Question
For real $$x,$$ let $$f\left( x \right) = {x^3} + 5x + 1,$$ then
A.
$$f$$ is onto $$R$$ but not one-one
B.
$$f$$ is one-one and onto $$R$$
C.
$$f$$ is neither one-one nor onto $$R$$
D.
$$f$$ is one-one but not onto $$R$$
Answer :
$$f$$ is one-one and onto $$R$$
Solution :
Given that $$f\left( x \right) = {x^3} + 5x + 1$$
$$\therefore f'\left( x \right) = 3{x^2} + 5 > 0,\forall x \in R$$
$$ \Rightarrow f\left( x \right)$$ is strictly increasing on $$R$$
$$ \Rightarrow f\left( x \right)$$ is one one
$$\therefore $$ Being a polynomial $$f\left( x \right)$$ is cont. and inc.

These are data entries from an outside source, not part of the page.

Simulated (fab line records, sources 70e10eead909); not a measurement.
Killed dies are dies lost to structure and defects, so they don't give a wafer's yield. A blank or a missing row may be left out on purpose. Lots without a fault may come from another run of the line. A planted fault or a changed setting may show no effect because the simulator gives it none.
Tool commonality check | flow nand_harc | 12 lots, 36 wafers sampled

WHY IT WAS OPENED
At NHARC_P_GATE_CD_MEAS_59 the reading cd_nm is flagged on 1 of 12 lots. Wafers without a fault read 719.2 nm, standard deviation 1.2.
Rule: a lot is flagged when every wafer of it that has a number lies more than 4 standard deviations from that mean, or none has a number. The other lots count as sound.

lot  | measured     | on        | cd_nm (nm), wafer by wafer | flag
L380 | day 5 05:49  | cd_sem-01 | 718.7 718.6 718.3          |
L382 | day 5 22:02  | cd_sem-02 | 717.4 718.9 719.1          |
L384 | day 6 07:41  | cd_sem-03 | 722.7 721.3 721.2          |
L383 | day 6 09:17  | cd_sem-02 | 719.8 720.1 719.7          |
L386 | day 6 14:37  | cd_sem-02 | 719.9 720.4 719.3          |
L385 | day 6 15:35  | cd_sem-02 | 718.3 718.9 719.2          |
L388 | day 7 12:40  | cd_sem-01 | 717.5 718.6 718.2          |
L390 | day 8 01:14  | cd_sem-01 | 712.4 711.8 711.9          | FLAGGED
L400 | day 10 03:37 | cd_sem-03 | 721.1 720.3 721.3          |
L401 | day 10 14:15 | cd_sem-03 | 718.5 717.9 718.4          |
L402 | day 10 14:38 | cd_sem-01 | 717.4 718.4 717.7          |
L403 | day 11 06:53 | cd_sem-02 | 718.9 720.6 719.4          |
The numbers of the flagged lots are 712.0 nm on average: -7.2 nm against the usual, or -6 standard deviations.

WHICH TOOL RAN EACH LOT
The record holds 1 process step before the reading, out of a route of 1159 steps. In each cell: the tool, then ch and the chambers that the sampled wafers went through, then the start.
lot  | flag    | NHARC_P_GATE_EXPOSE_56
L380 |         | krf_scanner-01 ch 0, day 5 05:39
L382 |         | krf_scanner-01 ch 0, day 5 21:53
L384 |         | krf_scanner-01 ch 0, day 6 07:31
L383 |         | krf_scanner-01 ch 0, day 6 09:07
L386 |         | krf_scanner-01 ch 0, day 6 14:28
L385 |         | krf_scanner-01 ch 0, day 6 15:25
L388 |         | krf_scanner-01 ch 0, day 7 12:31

on $$R$$ with $$\mathop {\lim }\limits_{x \to \infty } f\left( x \right) = - \infty $$
and $$\mathop {\lim }\limits_{x \to \infty } f\left( x \right) = \infty $$
$$\therefore $$ Range of $$f = \left( { - \infty ,\infty } \right) = R$$
Hence $$f$$ is onto also. So, $$f$$ is one one and onto $$R$$.